2025-10-23

The Dataset

  • This project uses global car sales data from Kaggle.
  • It contains 50,000 entries of various transactions of cars and characteristics of the cars sold.
  • There are 6 characteristics recorded for each car to analyze relationships between various car types, conditions, and prices.

Brief Overview

To draw conclusions from this data, we are going to visualize the data through a few different lenses.

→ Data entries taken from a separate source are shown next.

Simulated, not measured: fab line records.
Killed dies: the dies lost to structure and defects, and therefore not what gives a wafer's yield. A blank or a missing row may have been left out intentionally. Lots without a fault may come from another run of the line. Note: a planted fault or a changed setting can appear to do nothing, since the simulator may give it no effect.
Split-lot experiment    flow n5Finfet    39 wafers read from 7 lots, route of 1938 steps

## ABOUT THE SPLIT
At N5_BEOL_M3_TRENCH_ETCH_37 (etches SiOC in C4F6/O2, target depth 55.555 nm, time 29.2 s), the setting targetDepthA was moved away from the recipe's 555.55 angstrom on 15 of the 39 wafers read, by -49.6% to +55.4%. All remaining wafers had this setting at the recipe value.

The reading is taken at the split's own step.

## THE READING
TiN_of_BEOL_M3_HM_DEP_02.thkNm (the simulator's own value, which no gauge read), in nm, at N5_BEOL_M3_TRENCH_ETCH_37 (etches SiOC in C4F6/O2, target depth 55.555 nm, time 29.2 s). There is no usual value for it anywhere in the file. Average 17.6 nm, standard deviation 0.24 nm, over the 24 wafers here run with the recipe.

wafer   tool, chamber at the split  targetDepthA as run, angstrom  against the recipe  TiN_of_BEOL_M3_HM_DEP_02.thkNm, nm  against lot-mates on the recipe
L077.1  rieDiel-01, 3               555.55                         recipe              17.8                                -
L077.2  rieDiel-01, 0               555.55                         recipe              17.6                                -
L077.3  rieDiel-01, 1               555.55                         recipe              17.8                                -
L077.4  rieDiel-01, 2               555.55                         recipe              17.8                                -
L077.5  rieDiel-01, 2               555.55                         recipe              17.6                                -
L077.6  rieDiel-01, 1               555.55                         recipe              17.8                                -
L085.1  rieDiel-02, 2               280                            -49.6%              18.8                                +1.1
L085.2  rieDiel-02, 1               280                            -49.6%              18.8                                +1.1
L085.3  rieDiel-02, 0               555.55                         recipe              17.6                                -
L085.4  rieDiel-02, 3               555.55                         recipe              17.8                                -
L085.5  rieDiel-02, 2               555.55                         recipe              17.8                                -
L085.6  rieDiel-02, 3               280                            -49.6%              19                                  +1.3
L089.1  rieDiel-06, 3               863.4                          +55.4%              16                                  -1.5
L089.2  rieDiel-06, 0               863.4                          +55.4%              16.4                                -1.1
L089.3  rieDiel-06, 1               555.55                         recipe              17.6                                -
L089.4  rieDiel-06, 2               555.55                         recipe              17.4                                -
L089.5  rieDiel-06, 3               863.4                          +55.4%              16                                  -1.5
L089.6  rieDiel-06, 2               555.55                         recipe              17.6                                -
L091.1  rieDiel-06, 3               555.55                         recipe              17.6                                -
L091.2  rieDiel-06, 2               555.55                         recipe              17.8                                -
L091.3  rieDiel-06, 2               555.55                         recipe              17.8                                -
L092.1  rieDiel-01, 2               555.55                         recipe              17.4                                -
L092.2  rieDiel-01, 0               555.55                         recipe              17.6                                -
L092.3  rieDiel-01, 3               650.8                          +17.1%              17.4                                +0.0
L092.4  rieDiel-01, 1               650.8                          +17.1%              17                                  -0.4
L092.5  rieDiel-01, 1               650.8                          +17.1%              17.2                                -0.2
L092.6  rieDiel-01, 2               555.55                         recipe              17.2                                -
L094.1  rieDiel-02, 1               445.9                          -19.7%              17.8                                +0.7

  • Pie charts will help us understand the makeup of the cars sold this year.
  • Side-by-side box plots will illustrate the differences in price distribution among models and manufacturers.
  • A scatter plot will show the number of cars sold from each manufacturer, per year.
  • A 3D scatter plot further demonstrates the effects of mileage, manufactured year and fuel type on car price.
  • Lastly, we will examine the 5 number summary for the prices of each manufacturer to compare the overall distributions.

Pie Charts

To show the proportion of different manufacturers and models sold, pie graphs are used. The left chart illustrates that VW, Ford, and Toyota makeup over 75% of the cars sold. On the right, each of their model types are shown to also makeup larger percentages of the cars sold than models made by BMW or Porsche. This analysis is helpful to demonstrate that mainstream car brands sell more frequently than luxurious brands.

Ggplot Boxplot

The following plot compares the distribution in price of cars sold based on their make and models. BMW have the highest variances, whereas Ford, Toyota, and VW have tighter distributions and more narrow bounds.

Ggplot Scatter Plot

This plot shows the amount of cars sold by each manufacturer by year. The lines are fitted and colored to predict the number sold each year by manufacturer.

Ggplot Scatter Plot Code

This is the code used to visualize the scatter plot.

year_data <- car_data %>%
  group_by(Year.of.manufacture, Manufacturer) %>%
summarise(n = n(), .groups = 'drop')

ggplot(data = year_data, aes(x = Year.of.manufacture, y = n)) +
  geom_smooth(aes(color = Manufacturer), method = "lm", se = FALSE) +
  geom_point(aes(color = Manufacturer), size = .8) +
  labs(title = "Number of cars sold by Manufacturer per Year",
       x = "Year Manufactured", 
       y =  "Count Sold")

Geom_smooth created linear regression lines for the number of cars sold each year by manufacturer. The graph shows clear indication that BMW and Porsche cars sold much fewer cars per year than more mainstream brands. Also, those two manufacturers experienced less growth since 1990 that then other companies.

Plotly 3D plot

The following is a 3D Scatter plot of effects of mileage, manufactured year and fuel type on car price.

3D plot Analysis

To see what impacts the price of a car, the 3D plot shows 4 variables. The color is based on the fuel type. We also consider the mileage and year of manufacture.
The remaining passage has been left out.